Now this is an interesting strategy from Australia, which will probably creep into New Zealand as well, given that Australian Banks control New Zealand ones - but due to the APRA and BS11 regulations they have to work independently and be up and running with 6 hours to ensure that financial transactions keep going.
a). Someone is going to make a regular monetary sum out of this, unless they do it internally
b) How to ensure objectivity and rotation to ensure that they don't get into a group think situation or attempt to repeat the results from the previous test and find a subsequent compromise which then comes under investigation and vast penalties.
c). Use it as a training opportunity for Universities, and Hackathons to see what they can?

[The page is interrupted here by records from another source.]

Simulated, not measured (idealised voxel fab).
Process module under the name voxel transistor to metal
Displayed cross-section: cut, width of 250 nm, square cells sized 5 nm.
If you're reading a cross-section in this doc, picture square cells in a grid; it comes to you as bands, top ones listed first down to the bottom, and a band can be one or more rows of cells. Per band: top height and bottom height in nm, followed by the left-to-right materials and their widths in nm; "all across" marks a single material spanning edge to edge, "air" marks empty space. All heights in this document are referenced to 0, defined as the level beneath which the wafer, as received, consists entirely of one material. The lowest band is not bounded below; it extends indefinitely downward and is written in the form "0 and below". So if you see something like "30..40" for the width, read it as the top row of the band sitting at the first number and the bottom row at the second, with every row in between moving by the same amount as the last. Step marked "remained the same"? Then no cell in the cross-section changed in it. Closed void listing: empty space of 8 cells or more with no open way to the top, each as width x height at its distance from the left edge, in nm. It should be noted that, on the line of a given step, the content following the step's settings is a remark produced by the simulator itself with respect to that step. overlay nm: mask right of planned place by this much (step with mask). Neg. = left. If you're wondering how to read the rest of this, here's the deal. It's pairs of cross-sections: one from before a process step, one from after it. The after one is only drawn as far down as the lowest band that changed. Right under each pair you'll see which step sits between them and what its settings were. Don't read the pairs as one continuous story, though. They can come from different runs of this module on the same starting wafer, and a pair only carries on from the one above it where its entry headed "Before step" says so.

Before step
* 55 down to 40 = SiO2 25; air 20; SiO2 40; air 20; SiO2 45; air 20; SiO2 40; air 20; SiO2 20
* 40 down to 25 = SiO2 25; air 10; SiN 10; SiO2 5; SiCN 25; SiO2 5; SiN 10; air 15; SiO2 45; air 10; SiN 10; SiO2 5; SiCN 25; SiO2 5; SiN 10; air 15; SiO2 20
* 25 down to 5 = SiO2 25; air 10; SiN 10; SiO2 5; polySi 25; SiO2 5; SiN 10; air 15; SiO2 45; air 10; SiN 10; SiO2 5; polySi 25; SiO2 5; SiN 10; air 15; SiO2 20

Much like my rules for auditing, I don't want to see the same person more than once every two years, nor do I want to see the same testing regimen used over and over again. I have no idea how large, small or incestuous the New Zealand/Australian banking industry is by size or business relationship may be. Putting good starting rules and controls shouldn't be a high hurdle to cross here provided you have a third party bank or regulator overseeing the audit process.
If you are able to successfully self regulate you need to be able to prove your good works to the public by self-certifying the results and publicizing the redacted or cleaned up results for public inspection. Hiding the results will only make you appear to be hiding something and we already have enough of that. Explanation of the results should be simple and complete enough for the public to understand but not a roadmap as to how to compromise the institution your trying to protect. Yes, its tricky to pull off but that's why we have lots of smart people in the room.
As for outside hack-a-thons and what not goes. Having worked for major US banks as both an auditor and architect means seeing any real hacking attempts are not made by college level students, not without substantial assistance as much banking losses are due to fraud and fraudulent wire transfers not direct hacking. Perhaps its different outside of the US as I have no foreign banking experience.
Good luck with the solution.
> Beads (Advocate I) posted a new reply in Industry News on 12-11-2020 10:28 AM in the (ISC)Â² Community :
> I have no idea how large, small or incestuous the
> New Zealand/Australian banking industry is by size or business relationship
> may be.
As far as I can tell, pretty much all of the banking industry is fairly incestuous ...
M & A has a tendency to do that, yeah. Since I am only familiar with the US side I thought I'd bring it up for comment.
So Rob, I disagree with you in general. I believe there is a huge difference in banks and their relationships. Why do I day this: Canada and the US have diversely different banking rules/regs.
In the US, banks may well be incestuous (with 7000 different banks, it is inevitable).
The concept of attacking one's own organization is not new (hence why we have penetration testing companies and CEH.
The problem with self testing is getting management to buy into it.
Not wild about using Universities/hackatons to do the testing but it is an option.
Will be interesting to see how this all flushes out.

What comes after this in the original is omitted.